The upshot of all this for education is that a much harder discussion is needed rather than discussing the supposedly easy ‘win-wins’ of the SDGs in education, which amounts to basically embracing the ‘having your cake and eating it too’ possibilities (combining poverty/hunger reduction with somehow miraculously avoiding increased consumption of natural resources and curbing environmental degradation).

Ethically, a major impediment to addressing climate change, biodiversity loss and pollution is the dominance of anthropocentrism, which positions humankind as separate from and ‘above’ the non-human world. In a broader conception, ‘sustainability’ refers not just to natural resources but the lives and flourishing of all beings on a finite planet, while ‘development’ typically in the UN lexicon refers to the growth of industry and the economy.

Within the larger problem of anthropogenically caused climate change, overusing fresh water and degrading waterways places the surrounding ecosystems under increasing strain, threatening water, food and energy security.

Problematic trade-offs

We should return to the questions asked at the start of the article about what ‘nature positive’ initiatives should look like.

In some areas, policies are potentially win-wins, but there are other more problematic trade-offs and bottlenecks. For example, when money is spent on sustainable innovation (for example, developing better battery storage or transfer grids for renewable and intermittent energy sources is a win-win for both social/economic sustainability and nature) along with the trickier questions like: Can poverty alleviation be achieved without economic development, which typically requires even more resources to be consumed (or does it require redistribution of existing wealth, a question largely avoided in many circles)?

There is also the need to rethink development priorities, emphasising the need for voluntary non-coercive means of addressing population growth to achieve a smaller ecological footprint.

Simultaneously, the need for resources for other species has to be considered (most of which, in terms of the total biomass on this planet, are presently used for human consumption, while wild species and their habitats are destroyed).

Priority spending in society currently tends to be on projects that focus on a circular economy, while ideas such as the steady-state economy, degrowth and de-materialisation are sidelined. These sidelined initiatives, alongside family planning measures and the circular economy, emphasise the so-called production-to-service shift.

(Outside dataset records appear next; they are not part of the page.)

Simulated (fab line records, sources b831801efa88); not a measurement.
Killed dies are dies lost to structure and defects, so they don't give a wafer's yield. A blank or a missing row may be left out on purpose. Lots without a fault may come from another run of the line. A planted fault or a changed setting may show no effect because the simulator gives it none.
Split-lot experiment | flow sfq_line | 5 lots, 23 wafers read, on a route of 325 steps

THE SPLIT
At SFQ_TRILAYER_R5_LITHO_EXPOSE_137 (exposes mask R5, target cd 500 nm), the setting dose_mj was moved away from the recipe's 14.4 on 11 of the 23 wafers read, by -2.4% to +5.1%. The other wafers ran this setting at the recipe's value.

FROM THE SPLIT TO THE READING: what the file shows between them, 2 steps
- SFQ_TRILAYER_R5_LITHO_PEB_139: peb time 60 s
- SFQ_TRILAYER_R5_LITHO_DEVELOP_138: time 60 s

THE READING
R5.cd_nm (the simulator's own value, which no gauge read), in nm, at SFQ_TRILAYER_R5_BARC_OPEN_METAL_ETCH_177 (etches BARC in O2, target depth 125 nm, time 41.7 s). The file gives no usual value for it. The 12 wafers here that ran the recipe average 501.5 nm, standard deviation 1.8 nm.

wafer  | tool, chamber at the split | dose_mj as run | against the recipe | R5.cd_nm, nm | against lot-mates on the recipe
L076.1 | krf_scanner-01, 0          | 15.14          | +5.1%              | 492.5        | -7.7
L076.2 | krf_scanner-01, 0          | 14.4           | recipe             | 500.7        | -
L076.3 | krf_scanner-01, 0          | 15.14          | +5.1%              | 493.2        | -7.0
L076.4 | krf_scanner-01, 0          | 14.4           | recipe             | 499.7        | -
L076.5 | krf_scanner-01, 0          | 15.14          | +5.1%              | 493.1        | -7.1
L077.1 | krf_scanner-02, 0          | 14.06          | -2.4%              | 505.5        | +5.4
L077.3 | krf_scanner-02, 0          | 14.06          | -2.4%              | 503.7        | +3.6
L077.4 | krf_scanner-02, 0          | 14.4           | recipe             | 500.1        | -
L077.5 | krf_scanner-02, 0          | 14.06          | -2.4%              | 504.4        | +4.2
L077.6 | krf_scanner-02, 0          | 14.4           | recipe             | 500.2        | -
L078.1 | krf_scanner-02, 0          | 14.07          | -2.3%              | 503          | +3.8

This shift suggests the use of products that are leased rather than owned, thus having more users for one product and thus minimising the need for use of new materials. As these products (such as washing machines) need to last longer to satisfy multiple consumer needs, cutting production costs, ideally they are of better quality, eliminating consumer need to keep buying new products and thus countering the built-in obsolescence.

The win-win sustainability scenarios include an emphasis on production for making better-lasting – and ideally fully reusable – appliances, but also the development of products in material categories that are difficult or impossible to make ‘circular’, such as food (lab meat and vegetarian diets) and clothes – textiles made to last and be reused, etc.

Most significantly for education emphasising ecological literacy (as in the earlier forms associated with the Belgrade Charter), environmental education needs to return to the objectives of making “an effective contribution towards improving the environment… [E]ducational action must be linked with legislation, policies, measures of control, and the decisions that governments may adopt about the human environment”.

Supporting all life on Earth

Creating a world in which humans and all other species can flourish means ensuring sufficient habitat for other species while living prudently and justly (for both the human and non-human) in what is left.

It also means choosing to limit our numbers so that this is possible. Such a moral commitment is owed not only to non-human beings but also to future human generations, who will otherwise face a severely degraded planet.

The combination of clearly articulating non-human needs and interests; providing legal protection for their rights; and, above all, promoting a vision that relocates humankind within a world of our living kindred, can and do provide more sustainable ways of thinking.

This is therefore a plea for education that supports all of life on Earth. We also believe it is time society (and academia) adopted an ecocentric worldview and ecological ethics, two things rarely discussed concerning this topic.